As a new season of the reality TV series The Bachelor goes to air, last year’s runner-up Rochelle Emanuel-Smith tells The Weekly she felt for a year like she was the butt of the biggest joke in Australia.
“I felt the country’s biggest joke was on me,” says the 28-year-old Sydney model now, as the second season of the Network Ten series is screened. “I felt embarrassed and ashamed. Like everyone was in on the joke but me.”
Witnessed by 1.2 million people, Rochelle tells The Weekly her humiliation at being cast aside by bachelor Tim Robards, a Sydney chiropractor, for fellow contestant Anna Heinrich couldn’t have been more public – and it was all the more painful because of the ensuing storm of social media taunts she endured for months afterwards.
She says she was trolled on social media for months afterwards and told that she was ugly, looked and spoke like a man, and “needed a psychiatrist instead of a chiropractor”.
And lest anyone still thinks the scenarios presented each week on The Bachelor are real, Rochelle wishes to set the record straight.
“You are in lockdown the whole time,” she tells The Weekly. “You become desperate for affection because what you’re going through is extremely challenging. You’re on a film set every day, competing, constantly wondering whether you’re good enough. You need a real friend to talk to, but that’s taken from you.”

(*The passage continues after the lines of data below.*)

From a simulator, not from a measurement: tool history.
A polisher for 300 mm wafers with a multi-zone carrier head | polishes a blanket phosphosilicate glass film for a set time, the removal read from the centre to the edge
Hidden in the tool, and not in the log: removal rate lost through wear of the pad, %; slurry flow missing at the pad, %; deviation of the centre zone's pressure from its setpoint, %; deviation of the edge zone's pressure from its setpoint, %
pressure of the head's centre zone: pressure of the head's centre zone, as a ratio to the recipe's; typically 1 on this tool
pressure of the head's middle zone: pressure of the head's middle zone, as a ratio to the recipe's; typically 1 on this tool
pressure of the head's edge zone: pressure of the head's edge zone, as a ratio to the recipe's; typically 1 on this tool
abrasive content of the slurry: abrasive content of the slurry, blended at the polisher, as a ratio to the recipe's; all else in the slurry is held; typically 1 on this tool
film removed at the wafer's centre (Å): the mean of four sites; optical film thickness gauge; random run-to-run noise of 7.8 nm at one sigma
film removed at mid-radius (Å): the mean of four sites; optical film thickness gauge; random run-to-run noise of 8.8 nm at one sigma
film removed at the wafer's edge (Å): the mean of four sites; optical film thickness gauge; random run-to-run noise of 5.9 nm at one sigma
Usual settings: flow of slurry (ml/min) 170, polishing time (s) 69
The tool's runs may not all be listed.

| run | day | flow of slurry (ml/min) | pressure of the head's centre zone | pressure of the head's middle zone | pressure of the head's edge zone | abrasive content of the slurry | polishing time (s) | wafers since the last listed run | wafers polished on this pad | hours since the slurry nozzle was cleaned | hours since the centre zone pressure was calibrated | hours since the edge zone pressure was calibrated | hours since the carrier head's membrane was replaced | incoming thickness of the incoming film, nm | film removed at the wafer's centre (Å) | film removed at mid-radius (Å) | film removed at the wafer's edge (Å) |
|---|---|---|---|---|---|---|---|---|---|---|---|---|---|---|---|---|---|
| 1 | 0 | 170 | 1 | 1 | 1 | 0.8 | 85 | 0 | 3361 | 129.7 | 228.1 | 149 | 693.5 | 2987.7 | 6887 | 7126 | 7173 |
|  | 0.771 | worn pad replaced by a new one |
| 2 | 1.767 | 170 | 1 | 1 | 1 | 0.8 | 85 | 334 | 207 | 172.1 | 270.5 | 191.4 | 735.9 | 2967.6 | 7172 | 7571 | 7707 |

During the 10 weeks of filming, she says she only had two monitored conversations with her family. She said the contestants exist in a hotbed of bitchiness, competition and uncertainty. According to Rochelle, she felt “thrown around like a rag doll”.
“I never felt like the person I was was enough,” she says. “I always needed to be ‘worked on’.”
In response, she says she became needy and strung-out, trying to be what she thought she should be. In reality, though, she says she thinks Tim’s mind was probably already made up – and she was being dragged along for the reality ride.
“The way the show works, it always makes you feel like you can change [how he feels] – go over there and change it! It’s really sad how I started to believe that,” she says. “I don’t want to be in a relationship where I’m crying or stressed-out or feeling like I’m not good enough all the time.”
By the finale, she says, the crew had convinced her she was Tim’s choice. “I thought maybe they were my friends, maybe they do care about me,” she says. “You can’t blame a girl who has no friends for two-and-a-half months for having a bit of faith in the people around her. It hurt a lot.”
She says she feels nothing for him anymore, but it was confusing when she didn’t hear from Tim after the dumping, especially when he had acknowledged that they shared something special. Anna, on the other hand, has been nothing but “incredibly understanding and supportive”.
For the first eight months after the show, Rochelle says she felt the pressure to find a Tim replacement, but her housemate, Dani Sanby, who was also in The Bachelor top four, persuaded her to forget the manhunt and focus on herself. Rochelle has begun studying teaching and says she now dreams of working in an overseas orphanage.
Still, The Bachelor is hard to shake. A year on, strangers still make sympathetic noises and ask how she is. If she could do it again, Rochelle says, she’d be more relaxed and fatalistic about her chances with Tim, instead of tying herself in knots: “I wish I could say, ‘If he wants me, he wants me.'”
Last month, Rochelle and Dani – and another first season contestant Sherri Mathieson, who’s staying with them – watched the current series premiere together. “It made me feel a bit queasy,” says Rochelle, especially as the contestants scrambled for attention at the opening cocktail party. “The person I am now I much prefer to the one who went in there. I have learnt a lot – how to be strong and stand tall.”
As for dating, “I don’t want a bar of it,” she says. “If I see a hot guy in the street I don’t even look at him anymore. It’s incredibly liberating. I might be single at 35, but who cares? I have found happiness in my family and friends and work, and that’s all I need now.”
If she seems to be protesting a tad too much, Rochelle does admit her Bachelor experience has made her less trusting. “I’m not seeking happiness in a man anymore,” she says, “because I don’t feel as confident that I’ll find it there.”
Rochelle insists she doesn’t want to be associated with the show anymore – so it’s curious that she’s so keen to talk about it. Her message, she explains, is one of female empowerment. Rochelle has come to the overdue conclusion that a woman doesn’t need to be validated by a man, that satisfaction can sneak up on you when you’re busy making your own plans.
“You can be your own hero – you don’t have to latch onto somebody else,” says Rochelle. “The people who matter in life are the ones who are always there for you – not some guy in a suit who’s dating all your housemates.”